Thus, the taxpayer in Stolk had two residences, both before moving out of his Chappaqua, N.Y., residence, and after acquiring his Virginia farm. Although he sought to qualify his Chappaqua, N.Y., residence and his Virginia residence as principal residences invoking the nonrecognition provisions of the statute, we concluded that his principal residence was his apartment in New York City where he worked and resided with his family during the week, and he therefore was not entitled to the benefits of the statute.

It is true that there is language in the Stolk opinion indicating that when the taxpayer completely moved out of his Chappaqua residence with no intention to return, he abandoned it as his principal residence. But in the particular facts and circumstances of Stolk, where the taxpayer had two residences, the absence of an intent to return was simply one factor that, when added to the taxpayer's practice of working and living in New York City with his family during the week, demonstrated that his New York City apartment was his principal residence. The term ‘abandoned,‘ while perhaps an unfortunate choice of words, simply described the end result of a pattern of conduct clearly demonstrating that the taxpayer's principal residence was in New York City.

In Houlette the taxpayer lived in his home 1 year before being transferred. The home was then leased on five separate occasions over nearly 6 years. The first and last leases were for 2-year periods, none of the leases were with options to buy, and sales efforts were confined to periods contemporaneous with the expiration of a lease. In distinguishing Ralph L. Trisko, supra, Houlette states:

In Trisko, we concluded from the evidence that the taxpayer was not holding and using his residence for the production of income but had leased it during a temporary absence while he was employed abroad in order to provide for its care and maintenance. In the present case petitioner apparently rented the house after sales efforts failed because he could not get his asking price; we cannot say without more evidence that this was not a business purpose in light of petitioner's apparent intention not to occupy the house again. (48 T.C. 350, 355-356.)
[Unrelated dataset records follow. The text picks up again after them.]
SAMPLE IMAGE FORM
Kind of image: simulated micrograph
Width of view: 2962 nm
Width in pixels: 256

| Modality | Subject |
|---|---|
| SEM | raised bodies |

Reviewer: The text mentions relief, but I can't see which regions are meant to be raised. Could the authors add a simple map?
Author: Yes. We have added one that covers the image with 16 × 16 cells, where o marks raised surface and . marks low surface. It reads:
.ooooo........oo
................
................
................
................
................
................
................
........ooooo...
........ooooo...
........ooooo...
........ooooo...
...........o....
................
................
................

In view of the facts and circumstances presented in Houlette, the decision must rest on this ground. Houlette admittedly includes very broad language discussing the relevance of non-occupancy of the old residence, and the lack of intention to return. This only recognizes that a clearly manifested intent to return and reoccupy the premises may, in the light of all the facts and circumstances, negate a business purpose. Robert L. Trisko, supra.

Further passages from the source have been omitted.